This week the first group of gardeners will be coming to tour Glen Villa. Forty plus members of the Ottawa Garden Club will spend the morning here, on what I’m hoping will be a sunny day.
They are coming at a good time — the garden is looking fabulous. I rarely write a blog post that’s only about flowers, but this week the blooms are so spectacular that it’s worth showcasing their beauty.
The Aqueduct, where last year I added Nepeta ‘Walker’s Low’, Ruby Carousel barberry and Porteranthus (formerly Gillenia trifoliata) to existing boxwood balls, is stunning, a symphony of blue and green.
A close-up shows how the nepeta is almost overwhelming the boxwood. I’m wondering how much I’ll have to cut back in the future. But for now, I’m happy with the balance.

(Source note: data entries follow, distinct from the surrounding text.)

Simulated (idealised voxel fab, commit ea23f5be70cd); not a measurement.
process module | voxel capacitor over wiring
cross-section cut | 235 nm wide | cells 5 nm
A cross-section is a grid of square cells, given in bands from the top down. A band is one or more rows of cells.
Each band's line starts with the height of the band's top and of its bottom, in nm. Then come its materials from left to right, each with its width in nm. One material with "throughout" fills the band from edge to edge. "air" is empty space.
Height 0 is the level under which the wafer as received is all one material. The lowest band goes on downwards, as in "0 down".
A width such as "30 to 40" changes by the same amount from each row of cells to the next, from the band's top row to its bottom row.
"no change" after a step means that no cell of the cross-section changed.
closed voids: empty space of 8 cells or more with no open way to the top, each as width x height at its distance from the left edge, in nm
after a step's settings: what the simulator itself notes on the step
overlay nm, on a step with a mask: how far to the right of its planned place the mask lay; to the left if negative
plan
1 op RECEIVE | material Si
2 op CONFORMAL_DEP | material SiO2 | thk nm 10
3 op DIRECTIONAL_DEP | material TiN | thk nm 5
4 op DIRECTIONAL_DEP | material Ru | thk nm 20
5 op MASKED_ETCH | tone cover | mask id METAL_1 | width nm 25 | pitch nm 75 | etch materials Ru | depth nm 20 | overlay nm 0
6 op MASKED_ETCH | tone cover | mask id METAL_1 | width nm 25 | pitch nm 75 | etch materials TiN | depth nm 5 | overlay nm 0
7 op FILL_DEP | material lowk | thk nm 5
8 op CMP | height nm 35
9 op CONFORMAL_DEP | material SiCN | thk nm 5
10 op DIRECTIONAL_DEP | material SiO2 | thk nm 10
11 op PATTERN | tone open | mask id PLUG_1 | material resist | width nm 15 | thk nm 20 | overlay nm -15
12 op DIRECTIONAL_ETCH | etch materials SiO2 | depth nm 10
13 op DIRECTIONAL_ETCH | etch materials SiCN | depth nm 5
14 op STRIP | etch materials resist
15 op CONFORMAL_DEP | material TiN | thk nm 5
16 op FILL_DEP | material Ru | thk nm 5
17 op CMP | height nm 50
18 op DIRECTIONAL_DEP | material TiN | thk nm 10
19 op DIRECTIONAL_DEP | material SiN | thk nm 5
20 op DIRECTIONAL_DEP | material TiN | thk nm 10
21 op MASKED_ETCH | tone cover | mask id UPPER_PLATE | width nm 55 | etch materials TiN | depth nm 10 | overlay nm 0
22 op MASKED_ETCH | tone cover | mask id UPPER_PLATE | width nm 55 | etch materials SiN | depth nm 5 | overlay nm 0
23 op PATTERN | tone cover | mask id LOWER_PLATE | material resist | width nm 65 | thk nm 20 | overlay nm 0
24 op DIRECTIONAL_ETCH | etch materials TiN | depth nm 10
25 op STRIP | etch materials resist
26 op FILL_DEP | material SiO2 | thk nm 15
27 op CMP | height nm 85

The Cascade, which in previous years has proved problematic, is looking the best I’ve seen it for a long time. I’m particularly pleased with the two perennial geraniums that I planted last year. Geranium ‘Biokovo’ is a tiny delight…
,,, while Geranium ‘Hocus Pocus’ brings a touch of dark magic to the scene.
Near them are plants I started from seed about a dozen years ago, Sanguisorba menziesii. I love the bottlebrush shape and the fabulous burgundy colour.
In the Lower Garden, the pink peonies are luscious.
So are the double white.
The Acquilegia canadensis are staying true to themselves, and offer a punch of colour in combination with ‘Bowles Golden’ carex.
I don’t have much bright red in the garden, but seeing this honeysuckle in bloom, that may change.
In the same bed a fingerleaf Rodgersia (Rodgersia aesculifolia) is a standout against a pink-flowered weigela (Weigela florida ‘French Lace’).
By the front door, the Anemone canadensis I added last year is doing exactly what I hoped it would do, shining a spot of light in the shade of a pine tree.
The display is wonderful now and should continue for weeks. Next to come, I think, will be the astilbe in the Lower Garden. Even now, tightly closed, the promise is unfolding.
I plan to challenge the members of the Ottawa Garden Club by asking them a few questions. I didn’t think up the questions, I’ve pinched them from one source or another. They seem to be good questions for gardeners anywhere to ask, about their own garden and any garden they visit.
What one thing in the garden would you change? Is there something you’d add or delete? And would you like this garden to be yours?
I hope they send me their answers. Honest criticism is a good way to learn.